From Highland:
Twenty years has passed since Highland Brewing first opened our creaky basement doors. We’ll be celebrating our anniversary with you on April 19th at the PLAID PARTY where you can get our limited edition Highland 20th Anniversary Scotch Ale. In addition to the Scotch Ale, three more beers in the series of 20 will be released that night. The series is a masterpiece of brewing delights:
- Ten recipes from their archives honor the past and ten new recipes look to the future
- Four beers will be brewed on the 50-barrel system and packaged in kegs and 22-ounce bottles, forming a collectible mini-series. Each of these “Big Batches” will be developed by a Highland different brewer or brewers
- Sixteen beers will be kegged
- Three beers are collaborations with the other most senior breweries in town: Wedge, Green Man and French Broad
With 20 beers from April to December, releases will occur every couple of weeks on average, and visitors are likely to find an anniversary brew on tap no matter what day they walk in. Beers will be revealed online, one by one, just prior to their releases.

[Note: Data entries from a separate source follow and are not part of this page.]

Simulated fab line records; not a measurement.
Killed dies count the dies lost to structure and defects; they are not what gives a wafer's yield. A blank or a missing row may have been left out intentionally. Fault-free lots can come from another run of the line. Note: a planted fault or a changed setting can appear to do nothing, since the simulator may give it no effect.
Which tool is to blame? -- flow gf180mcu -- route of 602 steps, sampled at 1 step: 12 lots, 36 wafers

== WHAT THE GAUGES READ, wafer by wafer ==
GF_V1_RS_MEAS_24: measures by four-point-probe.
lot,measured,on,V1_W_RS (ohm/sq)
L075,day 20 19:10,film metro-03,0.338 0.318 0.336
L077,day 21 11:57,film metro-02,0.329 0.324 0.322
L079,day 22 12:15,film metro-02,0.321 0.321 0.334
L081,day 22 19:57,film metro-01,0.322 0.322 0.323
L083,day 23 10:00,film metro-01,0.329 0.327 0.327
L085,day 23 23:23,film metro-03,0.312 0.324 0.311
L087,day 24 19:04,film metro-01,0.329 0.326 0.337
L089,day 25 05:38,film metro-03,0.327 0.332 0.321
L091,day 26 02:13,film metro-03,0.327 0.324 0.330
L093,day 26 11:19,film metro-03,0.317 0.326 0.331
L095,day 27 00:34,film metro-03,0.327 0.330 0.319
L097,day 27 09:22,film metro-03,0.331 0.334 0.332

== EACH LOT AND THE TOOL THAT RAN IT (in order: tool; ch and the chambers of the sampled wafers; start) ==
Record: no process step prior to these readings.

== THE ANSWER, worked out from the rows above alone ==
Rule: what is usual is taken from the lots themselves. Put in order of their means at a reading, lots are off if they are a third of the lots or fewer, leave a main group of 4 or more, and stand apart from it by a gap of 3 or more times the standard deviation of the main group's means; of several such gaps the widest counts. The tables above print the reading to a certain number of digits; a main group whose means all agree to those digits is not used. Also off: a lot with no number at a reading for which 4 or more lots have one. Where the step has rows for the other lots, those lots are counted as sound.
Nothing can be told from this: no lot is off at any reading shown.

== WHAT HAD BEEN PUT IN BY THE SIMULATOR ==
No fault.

Oscar Wong, John Lyda and John McDermott bet long on a fledgling industry. In the US, there were 537 craft breweries in 1994. Today there are around 2,800 and it’s growing fast. Since 1994, the dream of being Asheville’s hometown brewery has changed, and it hasn’t.
“We thought we’d be the only ones, and here we are, with more breweries popping up all the time,” said founder Oscar Wong. “It’s terrific. We never thought we’d go this far, and now Leah is taking the company into the next generation, so we have much more to look forward to.”
What hasn’t changed is that, despite vast development of beer culture and breweries in Asheville, Highland is rooted here by location and by name. “Our name anchors us here. The name “Highland” honors the legends of the Scots Irish which are so deeply woven into this area, the Southern Appalachians,” said Leah Wong Ashburn, Vice President. “I love telling people that my father, a Chinese man, born and raised in Jamaica, who considers himself Irish because he went to Notre Dame, owns a Scottish brewery. And now we’re turning 20. How amazing is that?”